And after a tidal wave of Legos (7 different essays), computer games and broken radios, I found a few wonderful surprises. One MIT student reported how she couldn't stop braiding her My Little Pony's tail, weaving the hairs into endlessly repeating patterns (a clue, perhaps, to her fascination with mathematics). But this one … this one is a gem.

It tells the story of a little boy (now a software designer) and a stop sign.
Excerpt: 'Falling For Science': 'Stop Signs'

by Joseph Calzaretta (1992)

NPR.org, December 3, 2008 · By the age of two, I could recognize certain shapes as letters and identify them by name. Not long after I read the letters on the red sign at the end of my block: STOP. When I asked my parents about the sign, they told me it was a stop sign and that people had to stop for it. They pointed to a moving car and told me to watch the car's actions. The car came to the sign, slowed to a halt, and then turned the corner. My parents had told the truth.

I fell in love with the stop sign. Every time we passed one on foot I would stop for a few seconds. I would point them out in the car and was delighted when we stopped, respecting the sign's wishes. I owned a picture book and I would always turn to the page with the stop sign and cry, "Stop!" Noticing my fascination with the sign, my parents bought me a stop sign piggy bank. My aunt knitted me a stop sign rug and my father eventually gave me a real stop sign that had fallen off its pole after a car accident.

After the stop sign taught me to read, I discovered letters and words everywhere. But signs had words that commanded people.

I couldn't understand why anyone would ever purposely disobey signs, although I saw that my fellow children sometimes pretended to fool signs by pretending not to see them. As for me, for a while I was obsessed with following the rules. Once when my family went to a local restaurant I noticed a sign in an ominous red font: OCCUPANCY OF THIS ESTABLISHMENT BY MORE THAN 232 PERSONS IS DANGEROUS AND UNLAWFUL.

"Mommy," I asked, "what's 'occupancy'?" She told me, and I immediately began to count all the people in the restaurant. I was plagued by the thought that my family's arrival would doom us all to an awful punishment.

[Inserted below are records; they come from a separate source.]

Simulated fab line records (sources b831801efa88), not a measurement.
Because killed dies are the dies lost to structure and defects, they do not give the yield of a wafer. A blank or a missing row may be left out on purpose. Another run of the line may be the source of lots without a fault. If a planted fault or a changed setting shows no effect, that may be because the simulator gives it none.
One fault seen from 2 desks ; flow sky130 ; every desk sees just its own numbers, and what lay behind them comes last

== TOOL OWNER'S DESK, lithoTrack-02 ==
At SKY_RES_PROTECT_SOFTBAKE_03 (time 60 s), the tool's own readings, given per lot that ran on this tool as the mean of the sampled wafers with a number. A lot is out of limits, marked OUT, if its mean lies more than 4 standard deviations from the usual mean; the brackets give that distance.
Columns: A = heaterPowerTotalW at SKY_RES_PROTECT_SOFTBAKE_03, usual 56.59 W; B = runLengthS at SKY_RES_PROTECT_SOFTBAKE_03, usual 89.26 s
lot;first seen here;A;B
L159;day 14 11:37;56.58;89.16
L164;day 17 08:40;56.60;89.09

Now I hardly think of stop signs, but something about my childhood fascination has stayed with me. In signs I saw the natural laws of my environment. A world of fixed and simple principles appealed to me. When the rules of the stop sign and its cousins lost their infallible status, others took their place. My favorite subjects are physics and mathematics. I still feel satisfaction when I behold the universe obeying its own "signs," such as: Speed Limit—671 Million MPH, Entropy—One Way, and Quantum Leaps—Exact Change Only. These universal signs give commands that cannot be broken by careless children or reckless drivers; they are unwavering principles. I tend to see our existence governed by some simple rules written on signs posted in the very fabric of space.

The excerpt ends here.